Finally, when short funds start shutting down, red flags start flying for me
Greg Newton at Naked Shorts relays the tale of Keel Capital, a US hedge fund that once managed $175m in assets. But reports on
Monday said that the fund had decided to close down because of a lack
of attractive short-selling opportunities and a strategy that it
described as too restrictive.
The long/short equity hedge fund focused on companies undergoing
disruptive change and started trading in early 2005. They chose to
liquidate because a strategy shift would have taken too much time and
money, co-founder Jeff Bernstein said in an interview.
As more hedge funds have started and others have grown into giants,
trading opportunities have become scarcer and volatility has declined,
he said: “It has become somewhat systemic: With the growth of hedge
funds, short interest is higher and that has dampened volatility and
could lead to long periods of lower volatility in future,” according to
Bernstein. “To compound this with a low-volatility fund was difficult.”
They are not alone. Cantillon Capital Management in January used a similar line when they decided to call it a day.
I am becoming more selective. I have been buying recently, last week adding to my coal position. However, I have also been selling technology, and plan to sell more. The game has changed in tech. Volatility has left the building, or at least relative volatility has.
I continue to look at what is going on in emerging market with great skepticism. I wrote last month I was pondering a small, speculative position in long-dated deep out of the money iShares China 25 ETF, ticker FXI. In actuality, I was considering the position in March when it looked like the market was bottoming. Since then, the value of those calls have risen 600%. I don't kick myself, though, because I know there will be another opportunity in the not to distant future to take the opposite position. At some point, I will start buying long-dated, deep out of the money puts on the same ETF. I hope I'm smart to recognize the top and have the guts to go in hard. Or maybe I'll scale in as the market keeps rising. We'll see. That's the great thing about Bubbles - there will always be opportunities to make a lot of money.
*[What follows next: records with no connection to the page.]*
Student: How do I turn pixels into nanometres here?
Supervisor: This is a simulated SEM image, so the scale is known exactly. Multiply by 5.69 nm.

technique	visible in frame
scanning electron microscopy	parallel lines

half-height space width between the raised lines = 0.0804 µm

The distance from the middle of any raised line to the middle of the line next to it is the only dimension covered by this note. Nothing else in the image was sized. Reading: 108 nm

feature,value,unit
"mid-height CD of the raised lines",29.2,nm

China trades for about 50x earnings. I wonder if it will get to 100x? It got to something like 60x or 80x - I can't remember - several years ago. This nutty action seems to have stronger foundations than the previous run-up. But not strong enough.
Finally, a comment on the DJ Real Estate ETF, ticker IYR, of which I own long-dated now at or near the money puts. A REIT analyst - whose name I cannot remember at the moment - left a voiceblast this morning stating that the reason why the REITs were breaking down was because CMBS spreads were widening. (He then argued that he wouldn't have to cut numbers because the cap rates in his models were 6%, not the 5%-5.25% currently implied in the group. But that doesn't matter to me.) Remember that the spreads were widening in the residential mortgage backed securities last year as the subprime market began falling apart, and was presaged by a top in the homebuilders a few months earlier. I believe a similar scenario will play out in commercial real estate, which has become over-extended. A return to historical valuations would plunge the IYR back into the $30s - today it is $82. I have a hard time fathoming the ETF will fall that far - I would be very happy if it did - but I can see it falling to $70 or even into the $60s.
Of course, markets can do anything.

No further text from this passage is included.